Energy: One of the richest areas for co-investments?

The floodgates for fundraising and dealmaking have not fully reopened in a market that has come back from a downturn in commodity prices.

As oil prices recover, so do fundraising and deal volumes, but the bigger picture tells another story for the energy sector: that of an evolving market where funds have become more specialised and the number of GPs multiplied.

This is translating into greater choices for limited partners but a more competitive environment for general partners.

Oil prices have come a long way in the past couple of years. They fell to below $30 in January 2016, bounced back to more than $60 a barrel at the end of 2017 and hovered around $75 a barrel in early June. This is nearly half of prices seen in 2008 at the peak of the commodity boom.

But the future of oil supply is unclear, making it difficult to point to further increase. Output from Venezuela has nearly disappeared amid political chaos in the South American country, and the fallout of the Iran nuclear agreement could also impact production. Meanwhile, demand continues to be strong.

Despite the uncertainty, low commodities prices in recent years have forced players in energy to be more cost conscious and have allowed private equity energy firms to find pockets of opportunities.

For example, private equity firms active in energy have focused on the Delaware Basin in West Texas in recent years where energy companies have found more favourable drilling conditions at a lower cost than traditional drilling thanks to new techniques such as fracking.

Additionally, publicly traded energy companies, which have been limiting their capital expenditure and spending as they faced cash constraints due to low oil and gas prices, have divested non-core parts of their businesses, in turn creating acquisition targets for GPs.

There have also been opportunities in public-to-private transactions as share prices were hit by the commodity price correction and management teams chose to operate away from the spotlight of public markets. One example is the $5.6 billion takeover of Calpine by a consortium including Energy Capital Partners and Canada Pension Plan Investment Board, which closed in March.

“This downturn has been a positive for private equity capital, because they’ve had access to some quality assets and management teams in specific basins from publicly traded companies that they’d probably not have been able to access had commodities prices stayed high,” says Brent Burnett, managing director on the real assets team at Hamilton Lane, speaking of energy GPs.

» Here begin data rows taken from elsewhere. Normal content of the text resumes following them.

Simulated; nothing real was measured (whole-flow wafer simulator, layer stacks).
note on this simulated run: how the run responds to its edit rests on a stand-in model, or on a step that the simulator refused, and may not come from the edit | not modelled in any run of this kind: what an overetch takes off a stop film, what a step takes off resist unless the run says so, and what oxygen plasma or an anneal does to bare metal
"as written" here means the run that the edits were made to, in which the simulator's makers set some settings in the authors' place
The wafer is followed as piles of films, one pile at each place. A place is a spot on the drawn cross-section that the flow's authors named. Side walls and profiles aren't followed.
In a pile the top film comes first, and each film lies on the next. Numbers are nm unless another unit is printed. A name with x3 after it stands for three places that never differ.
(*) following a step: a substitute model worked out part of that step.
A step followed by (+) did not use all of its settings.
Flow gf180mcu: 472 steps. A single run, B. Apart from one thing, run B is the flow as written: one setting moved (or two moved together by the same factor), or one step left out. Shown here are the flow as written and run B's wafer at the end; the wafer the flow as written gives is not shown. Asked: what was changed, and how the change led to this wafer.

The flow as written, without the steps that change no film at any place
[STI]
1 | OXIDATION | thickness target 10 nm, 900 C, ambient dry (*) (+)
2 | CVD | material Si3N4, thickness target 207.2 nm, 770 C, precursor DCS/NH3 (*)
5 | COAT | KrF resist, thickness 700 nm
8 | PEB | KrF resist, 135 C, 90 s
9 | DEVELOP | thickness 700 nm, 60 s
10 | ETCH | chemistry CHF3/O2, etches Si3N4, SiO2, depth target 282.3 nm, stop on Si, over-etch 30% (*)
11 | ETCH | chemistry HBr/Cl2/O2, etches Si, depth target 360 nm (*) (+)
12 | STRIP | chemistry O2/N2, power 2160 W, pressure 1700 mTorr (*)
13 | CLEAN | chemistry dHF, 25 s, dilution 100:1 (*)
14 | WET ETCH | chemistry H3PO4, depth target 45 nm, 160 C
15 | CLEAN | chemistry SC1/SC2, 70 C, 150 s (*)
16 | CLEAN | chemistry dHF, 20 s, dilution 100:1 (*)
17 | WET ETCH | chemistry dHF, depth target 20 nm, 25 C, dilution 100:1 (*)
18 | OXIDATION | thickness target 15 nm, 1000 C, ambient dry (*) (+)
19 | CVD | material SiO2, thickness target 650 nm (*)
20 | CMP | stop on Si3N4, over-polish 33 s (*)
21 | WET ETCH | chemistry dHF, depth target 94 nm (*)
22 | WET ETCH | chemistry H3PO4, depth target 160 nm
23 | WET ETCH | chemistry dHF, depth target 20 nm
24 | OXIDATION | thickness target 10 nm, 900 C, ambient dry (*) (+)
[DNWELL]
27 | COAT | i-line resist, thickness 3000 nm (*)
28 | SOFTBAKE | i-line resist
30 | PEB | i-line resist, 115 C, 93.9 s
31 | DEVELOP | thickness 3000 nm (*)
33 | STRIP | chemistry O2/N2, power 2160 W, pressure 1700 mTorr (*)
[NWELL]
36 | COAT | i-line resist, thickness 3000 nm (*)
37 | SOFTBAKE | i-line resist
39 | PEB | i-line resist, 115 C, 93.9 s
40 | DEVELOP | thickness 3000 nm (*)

This is resulting in deal volume in dollar terms being slightly ahead of last year, although there are fewer transactions. There has been $31.1 billion invested in 67 buyout and growth transactions in 2018 as of 8 June, compared with $59.8 billion in 222 deals in 2017 and $55.5 billion in 290 deals in 2016, according to data from Pitchbook.

On the fundraising side, the recovery has a little more strength but investors aren’t quite bullish yet, with $12.46 billion raised so far this year as of 8 June, according to data from PEI.

This is nearly as much as the $13.18 billion raised during the 12 previous months, with EnCap Investments’ latest fund, EnCap Energy Capital Fund XI, which closed above target at $7 billion in December, representing more than half of the total. But this is still below 2014 when 36 funds raised nearly $31 billion.

“I don’t think we’ve seen enough recovery yet to where investors are really wanting to pile back into energy,” Burnett says. “Part of that is driven by the fact that investors committed a lot of capital to the energy space in the years leading up to the downturn and drawdown activity has been slower than anticipated.”

He says Hamilton Lane has been more selective about where it puts capital to work and has focused in part on smaller funds, because they are well positioned to pick up some of the assets that aren’t core to large players.Overall, there’s still more supply than demand in the fundraising market, considering the multiplication of GPs throughout the energy landscape

“The upstream space is still a very crowded market, and yet we’re seeing investors increasing their appetite, but that demand is not outpacing the growth in the number of managers or the fund sizes that these managers are trying to raise,” says Jeff Eaton, a partner and the global head of origination at Eaton Partners, adding that some of the large established GPs have taken longer than planned to raise their latest fund.

He notes an uptick in the number of midstream funds as well as in funds focused on renewable energies, pointing to one of Eaton Partners’ recent mandates, Copenhagen Infrastructure II, which focuses on wind energy and wind energy infrastructure and closed on its €3.5 billion hard-cap in April.

Working together
Co-investment opportunities have also increased due to the current fundraising environment. “Energy is probably one of the richest areas for co-investments, especially as larger asset packages come out from publicly traded or large independent firms,” Burnett says.

“It has opened up an increasing amount of activity. There may be cases where GPs are midway through a fundraise but they have concentration limits. That causes them to go out for co-investments earlier and more often because there’s more uncertainty around ultimately what size fund they’re going to close at.”

Between the different sub-strategies in the energy sector that have become accessible to private investors, the multiplication of GPs specialised on energy and co-investment opportunities, investors have a lot more choices in energy today than they did even just five years ago.